On to those messy acronyms. For want of a better name, I’m going to call it Expected Goals Shot Placement or XGSP for short. Lets first take a look at whether XGSP-P90 correlates to GoalsP90.


A pretty strong correlation at 0.771, which is what you would expect, the better your shot placement the more goals you should score.

Shot Placement Extra Goals Now I’m going to introduce another pesky new acronym, SPEG, or Shot Placement Extra Goals, which is just the difference between expected goals (from on target shots, pre-shot – based on location, type of shot etc) and expected goals from shot placement (post-shot – based on all of the variables in EXPGoals, with shot placement added in). I’ve leant away from using ‘finishing skill’ as a name, because for me it’s not finishing skill, as I believe finishing skill incorporates a whole host of different skills, and shot placement is just one of those skills.

So at a basic level, over a full season, if we look at each shot a player takes, give it an EXP goal value pre-shot, then give an Exp goal value post-shot, based on shot placement, and if that player can show that they have increased their probability of scoring, just by their shot placement, doesn’t that show some skill at putting the ball in the back of the net? It should do, but we could run into the same problems as EXPGoalDiff and things like Shot Conversion %. They just aren’t very repeatable year on year. I ran two tests, firstly on just the EPL alone (because I needed to test before I continued collecting data for other leagues) in the last two seasons, where R2=0.47 and then I tested the Top 4 leagues, (EPL, La Liga, Bundesliga, Serie A) where player x had >=10 shots in year N and year N+1 and here’s what I found.

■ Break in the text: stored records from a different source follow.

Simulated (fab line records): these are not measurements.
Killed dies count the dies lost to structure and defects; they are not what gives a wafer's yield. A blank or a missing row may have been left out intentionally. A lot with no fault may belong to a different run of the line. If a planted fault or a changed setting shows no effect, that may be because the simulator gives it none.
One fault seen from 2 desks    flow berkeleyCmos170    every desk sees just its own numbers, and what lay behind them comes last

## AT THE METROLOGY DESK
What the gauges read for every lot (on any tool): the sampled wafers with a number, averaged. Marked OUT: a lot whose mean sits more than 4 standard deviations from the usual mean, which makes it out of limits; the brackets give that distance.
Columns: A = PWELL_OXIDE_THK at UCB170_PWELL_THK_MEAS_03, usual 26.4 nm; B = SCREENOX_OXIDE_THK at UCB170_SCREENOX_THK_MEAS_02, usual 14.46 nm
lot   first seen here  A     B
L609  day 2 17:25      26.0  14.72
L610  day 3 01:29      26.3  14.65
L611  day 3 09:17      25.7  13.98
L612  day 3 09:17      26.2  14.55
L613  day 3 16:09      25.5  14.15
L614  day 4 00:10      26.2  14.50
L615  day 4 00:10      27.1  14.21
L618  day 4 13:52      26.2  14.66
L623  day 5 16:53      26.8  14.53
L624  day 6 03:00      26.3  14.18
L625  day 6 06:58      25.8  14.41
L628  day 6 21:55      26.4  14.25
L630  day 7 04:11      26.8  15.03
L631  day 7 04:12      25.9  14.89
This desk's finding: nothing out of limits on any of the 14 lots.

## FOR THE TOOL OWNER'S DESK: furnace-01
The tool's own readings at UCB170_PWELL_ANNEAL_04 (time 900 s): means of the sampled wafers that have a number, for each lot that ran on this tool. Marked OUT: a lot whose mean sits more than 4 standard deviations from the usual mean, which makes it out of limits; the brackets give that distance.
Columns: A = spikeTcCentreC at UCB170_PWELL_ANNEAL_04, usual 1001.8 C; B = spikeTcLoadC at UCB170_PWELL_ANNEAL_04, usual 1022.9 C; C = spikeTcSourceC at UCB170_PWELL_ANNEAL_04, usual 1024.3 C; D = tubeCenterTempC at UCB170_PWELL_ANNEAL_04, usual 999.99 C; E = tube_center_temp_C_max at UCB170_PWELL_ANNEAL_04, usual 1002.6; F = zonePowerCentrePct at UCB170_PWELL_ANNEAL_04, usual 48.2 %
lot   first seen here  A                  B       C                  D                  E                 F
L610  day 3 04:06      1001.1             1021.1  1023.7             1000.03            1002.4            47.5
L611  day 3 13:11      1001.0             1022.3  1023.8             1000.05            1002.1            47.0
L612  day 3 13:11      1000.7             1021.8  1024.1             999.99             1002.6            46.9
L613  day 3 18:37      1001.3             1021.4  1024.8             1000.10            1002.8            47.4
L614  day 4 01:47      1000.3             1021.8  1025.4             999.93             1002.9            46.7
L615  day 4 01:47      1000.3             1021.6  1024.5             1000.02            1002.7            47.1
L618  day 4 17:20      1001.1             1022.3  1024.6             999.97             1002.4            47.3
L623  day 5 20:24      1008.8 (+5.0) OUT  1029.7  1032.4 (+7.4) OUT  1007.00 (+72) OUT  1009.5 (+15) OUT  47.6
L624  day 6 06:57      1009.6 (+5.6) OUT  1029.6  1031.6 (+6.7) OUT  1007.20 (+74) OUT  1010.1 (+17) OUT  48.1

Shot Placement Extra Goals

An R2 of 0.427, while probably not a good result in any other type of metric is significant enough when it comes to conversion/goal scoring. Certainly enough to warrant more investigation. Ideally I’d like to go back at least 5 seasons to test it, but still, there is some shot placement skill evident, and these are just my initial findings, so I haven’t had much time to digest the implications. I also decided to do so some further visual tests to see if things are what they seem. As a side note, the huge outlier at 0.9 is Morata. I was wondering the same myself.

Visual Tests If you follow me on Twitter you’ll know I like to post these scatter plots which I call dashboards. I like the fact that they can show 4 or 5 different metrics at any one time. I mostly plot them with similar type metrics that give some context to all the metrics as a whole. Here I’ve plotted EXGoalsP90 on the vertical axis and SPEGP90 (shot placement extra goals) on the horizontal. GPS, or expected goals per shot is coloured, and goalsP90 (output is also important!) is referenced by the size of the coloured circles.


Visually, SPEGP90 looks good, the players who you’d expect to do well are doing well. It’s encouraging that the likes of Messi, Ronaldo, Suarez, Dzeko, and Sturridge all appear above 2 standard deviations in both metrics for both seasons.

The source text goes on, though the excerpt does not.